# Any Good Church Recommendations in London?



## Jie-Huli (Mar 15, 2003)

I will be moving to London later this year, and would like very much to find a solid reformed church there to call home.

Does anyone have any recommendations?


----------



## Drdad (Mar 15, 2003)

There is no doubt where I would want to go if only to visit, Metropolitan Tabernacle, (Spurgeon's Old Church). They still preach the doctrines of Grace. I have never been there but if I ever go to London, that is the place I will want to go.


www.metropolitantabernacle.org
Derick


----------



## Jie-Huli (Mar 26, 2003)

Thanks so much for the advice. I visited their website you gave me the link for, and have already ordered some books from them.


----------



## ChristianScientist (May 14, 2003)

If you are moving anywhere near Twickenham, then I have heard Amyand Park Chapel recommended. The pastor there is Gerard Hemmings, who I have heard preach once. It was about two and a half years ago, but I can still remember it, so he must have been good. He was preaching about Jehoiada the priest and King Jehoash, from 2 Chron 24. The sermon title was &quot;Transformed, or conformed?&quot;, his point being that Jehoash was only conformed, doing what was right because of external influences, as was proven when Jehoiada, the truly transformed man, died.

In England, there is a useful newspaper, Evangelical Times. it published a list of churches which a probably mostly good. London is found at
http://www.evangelical-times.org/churches/london.htm

Hope you settle in somewhere good.

James.


----------



## doulosChristou (May 14, 2003)

When I lived in London (3 years back in the 80s), I attended an Anglican church called All Soul's Church. The rector there, John R. W. Stott, is mostly reformed. Had I to do it over again, though, I would join Derick in attending the Metropolitan Tabernacle. They are the most vibrant, reformed church I know of in the London area.

Grace and peace, dC


----------



## MARK PEMBERTON (May 27, 2003)

The Met. Tab in London is arminian and the Evangelical Times is ecumanical.

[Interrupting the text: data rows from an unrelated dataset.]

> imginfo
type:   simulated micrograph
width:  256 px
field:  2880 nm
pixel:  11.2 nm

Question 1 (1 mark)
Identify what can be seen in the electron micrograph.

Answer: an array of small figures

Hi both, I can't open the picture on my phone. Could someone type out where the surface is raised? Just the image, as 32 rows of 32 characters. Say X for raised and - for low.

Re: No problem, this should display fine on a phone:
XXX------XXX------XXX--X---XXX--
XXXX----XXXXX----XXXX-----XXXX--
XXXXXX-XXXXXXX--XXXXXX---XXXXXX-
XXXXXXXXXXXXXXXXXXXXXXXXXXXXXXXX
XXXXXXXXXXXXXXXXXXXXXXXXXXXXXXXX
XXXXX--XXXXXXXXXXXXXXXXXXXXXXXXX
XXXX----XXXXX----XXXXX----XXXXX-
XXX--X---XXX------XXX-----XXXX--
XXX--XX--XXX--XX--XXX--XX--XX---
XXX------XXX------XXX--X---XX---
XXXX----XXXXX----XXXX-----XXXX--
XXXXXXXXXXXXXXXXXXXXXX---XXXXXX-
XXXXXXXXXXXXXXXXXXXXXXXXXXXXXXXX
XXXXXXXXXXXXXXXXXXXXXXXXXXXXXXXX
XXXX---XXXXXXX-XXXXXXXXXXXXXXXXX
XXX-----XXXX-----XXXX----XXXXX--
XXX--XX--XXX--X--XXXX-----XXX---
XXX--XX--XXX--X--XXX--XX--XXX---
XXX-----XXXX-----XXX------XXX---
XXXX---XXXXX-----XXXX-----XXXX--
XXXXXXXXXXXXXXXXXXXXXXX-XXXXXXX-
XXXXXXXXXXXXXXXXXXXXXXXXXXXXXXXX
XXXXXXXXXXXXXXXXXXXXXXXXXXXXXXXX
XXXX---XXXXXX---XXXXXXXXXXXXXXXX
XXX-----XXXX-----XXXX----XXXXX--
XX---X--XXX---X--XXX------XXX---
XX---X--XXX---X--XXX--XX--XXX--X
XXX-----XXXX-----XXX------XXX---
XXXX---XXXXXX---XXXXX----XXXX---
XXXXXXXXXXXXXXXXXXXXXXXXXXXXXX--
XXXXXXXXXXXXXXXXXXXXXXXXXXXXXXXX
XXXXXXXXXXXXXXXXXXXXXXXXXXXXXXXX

I think there is a Free Presbyterian Church of Scotland in Varden Street London E1


----------



## pastorway (May 28, 2003)

Upon what grounds do you accuse the Metropolitan Tabernacle of such nonsense? Is it because they are Baptist?

Phillip


----------



## MARK PEMBERTON (May 28, 2003)

Hi Phillip.
No, its not because they are baptists !
Dr Peter Masters is known in the U k as an arminian. One simply has to look at his Tabernacle magazine for proof of this. Spurgeon would not be impressed.Many people over the years , including me, write to Dr. Masters and he does not reply unless you agree with his position.Most christian brothers that I know &quot;cut-off&quot; Dr. Masters many years ago.


----------



## lkjohnson (May 28, 2003)

*Metropolitan Tabernacle*

Greetings:

I admit to knowing little about Dr. Peter Masters and Metropolitan Tabernacle. However, I did hear him preach once and that sermon was as reformed as they come. Granted, one sermon may not be a valid sample, but I would have a hard time calling him an Arminean.


----------



## MARK PEMBERTON (May 28, 2003)

In the UK we have no problem calling Dr Masters an arminian. Some would say much worse- If there is anything worse than arminianism !


----------



## Bernard_Marx (May 28, 2003)

When I was in London, I attended the Free Church there. It is a very friendly, lively church. The preaching was excellent too.

Here is there webpage:

http://www.london-freechurch.org.uk/StBotolph.html


----------



## Jie-Huli (May 29, 2003)

Mark,

Can you explain specifically on what basis people say Rev. Masters is arminian? I have bought some of his sermons on CD, and they certainly do not sound arminian to me. He clearly affirmed the doctrines of grace in what I heard. I know that is just a small sample, but what things do you know of him teaching that are not orthodox?

Thank you.


----------



## MARK PEMBERTON (May 29, 2003)

Hi there !
Here in the Uk Dr Masters is known by many, but by no means all, as an arminian or by others as a calminian.
His arminianism, or the arminianism of the Met. Tab, can be gleaned from the Tabernacle magazine and some of his writings(you&quot;ll have to read for yourself if you are that interested).
In the U k a Calminian is one who talks as a calvinist to other calvinists but is quite happy to embrace arminianism in arminian circles.
Ian Paisley, the biggest christian figure alive in the world today has often been accused of Calminianism but I&quot;ve never noticed it.


----------



## JonathonHunt (Feb 23, 2004)

Greetings

I came across this site via a google search, and was amazed by the complete and utter lies above!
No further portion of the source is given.